ALSO HAS "DISORIENTING FAKEOUT" THAT IS "AS GRACEFUL AS DE PALMA"
Joe Swanberg shot 24 Exposures prior to last year's Drinking Buddies, but it is being released in theaters and VOD today. The Los Angeles Times' Gary Goldstein says that while Swanberg "is on to something" in 24 Exposures, "unfortunately, this would-be erotic thriller is just too unfocused and slapdash to satisfy its promise. With vague echoes of such art-meets-murder films as Michelangelo Antonioni's Blow-Up and Brian De Palma's Blow Out, Swanberg attempts to provoke and grip. But he fails on both counts in telling this tale of Billy (Adam Wingard), a 'personal fetish photographer' whose violence-laced work begins to parallel a murder being investigated by a depressed cop (Simon Barrett)."
The Village Voice's Alan Scherstuhl also finds the film's thriller/horror elements disappointing, and criticizes Swanberg's seeming use of nudity for nudity's sake. "Nobody's arguing that nudity precludes the possibility of serious artistic intent," states Scherstuhl, "except maybe those dopes who complain that the flesh bared on Girls doesn't seem to be there to inspire masturbation. 24 Exposures, on the other hand, seems crafted for viewers to watch with their hands in their pants. Yes, as the horny photographer and his girlfriend (Caroline White) hook up with their models, there are clever feints toward parody and criticism of godawful erotic thrillers, but the point of the many nude scenes never feels like anything more than the nudity. Swanberg has made an inspiring career out of rejecting the aesthetic crimes of Hollywood. It's dispiriting, then, that he so doggedly indulges in its tradition of male gazing. This is strict T&A, in a literal sense — just tits and ass, often gamely fondled.

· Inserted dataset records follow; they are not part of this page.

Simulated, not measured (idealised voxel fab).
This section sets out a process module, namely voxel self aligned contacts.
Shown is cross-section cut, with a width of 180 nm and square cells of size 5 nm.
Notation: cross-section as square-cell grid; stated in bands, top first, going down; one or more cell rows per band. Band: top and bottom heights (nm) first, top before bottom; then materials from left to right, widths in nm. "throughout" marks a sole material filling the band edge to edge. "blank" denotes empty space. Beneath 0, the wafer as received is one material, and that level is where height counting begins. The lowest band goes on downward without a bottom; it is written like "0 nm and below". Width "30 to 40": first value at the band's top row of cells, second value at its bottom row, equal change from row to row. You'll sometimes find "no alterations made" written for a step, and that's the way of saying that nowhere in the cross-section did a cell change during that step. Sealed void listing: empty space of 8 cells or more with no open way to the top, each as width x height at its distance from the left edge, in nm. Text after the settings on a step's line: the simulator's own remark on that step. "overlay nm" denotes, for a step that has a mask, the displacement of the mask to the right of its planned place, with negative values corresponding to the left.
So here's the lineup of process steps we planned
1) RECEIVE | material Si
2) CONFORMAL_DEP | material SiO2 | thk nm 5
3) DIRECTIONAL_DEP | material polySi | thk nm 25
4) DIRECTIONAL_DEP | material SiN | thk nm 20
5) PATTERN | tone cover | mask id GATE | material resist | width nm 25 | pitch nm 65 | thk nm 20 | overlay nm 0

"It's cheerful T&A, at least, and the women are allowed to be chatty, likable people, their characters always eager participants in their fetishization. If there's any artistic breakthrough it's in Swanberg's reclamation of the humanity of softcore, a project he's verged upon before: The women who get naked are the kind these indie filmmakers happen to know and like, a different set than the ones usually hired for movie erotica. Expect bobs, pores, nerves, and an affable freshness, and none of the steely, professional determination of the starlets of the Cinemax circuit. And don't expect to watch these women (all white) suffer acts of violence — there's none of that feeling, familiar from too many horror flicks, that at some level the filmmakers enjoy seeing women suffer.
"Granted, the female cast here all poses for Billy's crime-scene photo shoots, which involve ripped bras and tights, bathtubs of stage blood, and Laura Palmer–style corpse makeup. Since this is also something of a (gentle, self-referential, dissatisfying by design) horror film, those scenes of play-acted murder get juxtaposed against one that's meant to be real in the movie's story. It's a disorienting fakeout, as graceful as De Palma, and perhaps something of a commentary on the aestheticized sexual brutality of CSIs, SVUs, and every Shannon Tweed vehicle, but the deepest the movie digs into it is Billy admitting that he doesn't want to think too hard about what gets him off. (That could be the movie's thesis statement.)"
CraveOnline's Brian Formo adds that "there is a great Brian De Palma film within 24 Exposures. It is also filled with some perfectly framed De Palma moments: peering at women through blinds, sterile unfulfilling design of homes and offices, a third act that reveals that it never knew where to go with the narrative and explains it away in very writer-ly fashion."